Sunday, July 18, 2010

"L.M."

Back in Cayman, which means among other good things that I am back in the land of wireless internet! I find myself really discombobulated when I don't have regular email access, especially when I'm still trying to make appointments and see people (it's different on a true vacation); I look forward to a return to regular blogging, too, as it's one of the main ways I keep myself on an even keel....

Yesterday morning I had one more bookstore splurge - I had forgotten to pick up my copy of The Bacchae at my office the day before, so I went to McNally Jackson (plausibly the best bookstore in Manhattan, and only a couple blocks away from where I was staying) and bought a Penguin Euripides but also couldn't resist a few other things: True Grit, which I have been meaning to read for ages, and The Blind Side and also a book that I devoured in mesmerized fascination over the course of the later afternoon and early evening and that I heartily recommend to anyone with an interest in the topic, Randy Frost and Gail Steketee's Compulsive Hoarding and the Meaning of Things.

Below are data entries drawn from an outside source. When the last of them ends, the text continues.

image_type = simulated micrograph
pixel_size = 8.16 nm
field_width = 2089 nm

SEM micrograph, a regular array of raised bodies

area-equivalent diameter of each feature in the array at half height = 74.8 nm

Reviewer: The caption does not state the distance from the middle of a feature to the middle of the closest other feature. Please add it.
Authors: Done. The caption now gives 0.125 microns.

My New York subway reading (mass-market paperback is the convenient size!) was John Twelve Hawks' The Dark River, which I found goofy but which I had almost finished by the time it dawned on me how fed up I had become with it, so I read the last of it anyway (but it is not really my cup of tea - wish I did not waste my time with stuff like this!).

Two much better books occupied my attention during today's travels: Kate Atkinson's When Will There Be Good News? (several major implausibilities, including the fact that multiple characters have the exact same verse-remembering habits and repertoire and the mother's farfetched superpowers, but very enjoyable regardless) and Nick Flynn's Another Bullshit Night in Suck City (at times I resisted its allure, but it's undoubtedly a remarkably compelling story).

Catching up on old New Yorkers at G.'s place, I liked Ian Frazier's Talk of the Town piece on marginalia in the Berg Collection of the New York Public Library:
Nabokov’s handwriting (in English) was small and fluid and precise; in books that he took exception to, such as a translation of “Madame Bovary” by Eleanor Marx Aveling, his correcting marginalia climbed all over the paragraphs like the tendrils of a strangler fig.

3 comments:

  1. "Penguin Euripides" had me thinking of "Clydesdale Hamlet"....

    ReplyDelete
  2. I had no idea the Coen brothers were remaking "True Grit" until I clicked your link. Can Jeff Brydges fill John Wayne's saddle? He's the Dude, not the Duke... we shall see.